Woman Admits To Selling Prescription Painkillers In Huntington

For Immediate Release
U.S. Attorney's Office, Southern District of West Virginia


HUNTINGTON, W.Va. – U.S. Attorney Booth Goodwin announced that a Huntington woman pleaded guilty on March 11 in federal court to distribution of oxycodone.  Shena Rena Turner, 26, admitted that on November 19, 2012, she agreed to sell 100 30-milligram oxycodone tablets to a confidential informant working at the direction of the Drug Enforcement Administration (DEA).  Turner further admitted that she received a total of 77 30-milligram oxycodone pills from an associate which she distributed to the informant in exchange for $2,800.  Turner was arrested by DEA agents on February 4, 2013.  Turner admitted that between the summer of 2012 until November 2012, she distributed a total of 300 30-milligram oxycodone pills.     

Turner faces up to 20 years in prison and a $1 million fine when she is sentenced on June 10, 2013 by Chief United States District Judge Robert C. Chambers. 

The DEA conducted the investigation.  Assistant United States Attorney Joseph F. Adams is in charge of the prosecution. 
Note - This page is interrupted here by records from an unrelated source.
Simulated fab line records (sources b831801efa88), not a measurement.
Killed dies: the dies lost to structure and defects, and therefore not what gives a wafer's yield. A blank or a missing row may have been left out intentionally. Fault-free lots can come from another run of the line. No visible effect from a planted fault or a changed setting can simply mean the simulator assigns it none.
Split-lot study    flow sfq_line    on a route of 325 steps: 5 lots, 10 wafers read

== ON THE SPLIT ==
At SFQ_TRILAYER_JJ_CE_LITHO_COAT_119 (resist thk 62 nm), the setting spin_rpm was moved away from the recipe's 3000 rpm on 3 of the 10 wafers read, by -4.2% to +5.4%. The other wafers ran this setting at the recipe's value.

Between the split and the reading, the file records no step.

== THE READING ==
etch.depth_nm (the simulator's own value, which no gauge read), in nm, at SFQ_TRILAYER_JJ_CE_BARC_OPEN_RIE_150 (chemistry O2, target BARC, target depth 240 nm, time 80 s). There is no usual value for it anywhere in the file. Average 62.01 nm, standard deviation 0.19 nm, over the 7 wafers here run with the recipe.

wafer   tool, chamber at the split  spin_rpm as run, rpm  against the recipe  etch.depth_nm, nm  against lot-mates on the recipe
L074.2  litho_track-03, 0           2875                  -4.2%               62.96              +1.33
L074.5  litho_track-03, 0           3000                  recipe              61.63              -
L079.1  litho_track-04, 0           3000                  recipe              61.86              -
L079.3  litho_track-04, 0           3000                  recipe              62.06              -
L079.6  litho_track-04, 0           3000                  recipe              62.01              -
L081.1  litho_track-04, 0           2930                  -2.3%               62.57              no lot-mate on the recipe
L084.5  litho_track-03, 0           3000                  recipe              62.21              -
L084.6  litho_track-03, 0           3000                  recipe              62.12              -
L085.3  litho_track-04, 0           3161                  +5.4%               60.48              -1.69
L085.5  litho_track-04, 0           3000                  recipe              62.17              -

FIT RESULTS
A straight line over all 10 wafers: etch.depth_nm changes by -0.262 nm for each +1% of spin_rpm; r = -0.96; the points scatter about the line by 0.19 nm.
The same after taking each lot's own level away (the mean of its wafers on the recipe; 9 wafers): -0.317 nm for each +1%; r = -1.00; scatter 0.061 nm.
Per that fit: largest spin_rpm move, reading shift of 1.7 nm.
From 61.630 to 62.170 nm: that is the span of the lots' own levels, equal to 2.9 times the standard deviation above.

This case is being prosecuted as part of an ongoing effort led by the United States Attorney’s Office for the Southern District of West Virginia to combat the illicit sale and misuse of prescription drugs.  The U.S. Attorney’s Office, joined by federal, state and local law enforcement agencies, is committed to aggressively pursuing and shutting down illegal pill trafficking, eliminating open air drug markets, and curtailing the spread of opiate painkillers in communities across the Southern District.